ITEM 5. OTHER EVENTS
On April 28, 2000, the Registrant filed an amendment to its Articles
of Incorporation changing its corporate name to Real Estate Opportunities,
Inc., immediately after consummation of the acquisition of all of the
outstanding capital stock of the Target, a corporation formerly known as
Real Estate Opportunities, Inc.
On May 2, 2000, the Company's Board of Directors increased the number
of directors constituting the full board of directors of the Company from
two to three, and elected James L. Sanderson to fill the vacancy thereby
created. From 1997 to present, Mr. Sanderson has been a senior investment
advisor with Harvestons Securities in Denver, Colorado. Mr. Sanderson also
serves as a member of the Board of Directors of American Tire Corporation
(ATYR), Boulder City, Nevada, an airless bicycle tire manufacturer. From
1975 to 1990, Mr. Sanderson served as President and C.E.O. of New Systems
Molding Corporation, a 120-employee plastic injection molding company.
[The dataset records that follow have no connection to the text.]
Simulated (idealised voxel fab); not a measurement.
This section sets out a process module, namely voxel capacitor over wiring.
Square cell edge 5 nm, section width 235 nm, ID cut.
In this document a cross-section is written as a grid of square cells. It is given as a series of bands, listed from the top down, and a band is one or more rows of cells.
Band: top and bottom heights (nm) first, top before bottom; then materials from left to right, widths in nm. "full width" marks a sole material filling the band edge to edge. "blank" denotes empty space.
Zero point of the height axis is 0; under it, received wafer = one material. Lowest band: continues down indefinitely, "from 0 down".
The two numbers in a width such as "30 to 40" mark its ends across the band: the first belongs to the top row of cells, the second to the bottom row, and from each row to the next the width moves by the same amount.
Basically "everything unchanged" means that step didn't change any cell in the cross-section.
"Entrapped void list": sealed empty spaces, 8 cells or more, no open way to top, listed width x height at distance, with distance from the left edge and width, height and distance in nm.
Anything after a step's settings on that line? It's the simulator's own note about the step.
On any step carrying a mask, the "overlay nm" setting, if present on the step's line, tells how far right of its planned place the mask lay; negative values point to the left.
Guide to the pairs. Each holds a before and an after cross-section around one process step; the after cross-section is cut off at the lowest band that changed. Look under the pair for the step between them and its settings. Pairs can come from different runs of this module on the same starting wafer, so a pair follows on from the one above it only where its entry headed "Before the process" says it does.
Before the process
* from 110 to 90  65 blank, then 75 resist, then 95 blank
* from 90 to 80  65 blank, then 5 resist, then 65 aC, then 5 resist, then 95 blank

During the period from 1971 to 1975, he was President and founder of Bota
of Boulder, a leather goods manufacturer in Boulder, Colorado. From 1967
to 1970, Mr. Sanderson served as a counter intelligence agent for the U.S.
Army and speaks Vietnamese.
ITEM 7. FINANCIAL STATEMENTS AND EXHIBITS
Although it is impracticable to provide audited financial statements
for the Target as of the date of this Report on Form 8-K, such financial
statements will be reported in a future Report on Form 8-K.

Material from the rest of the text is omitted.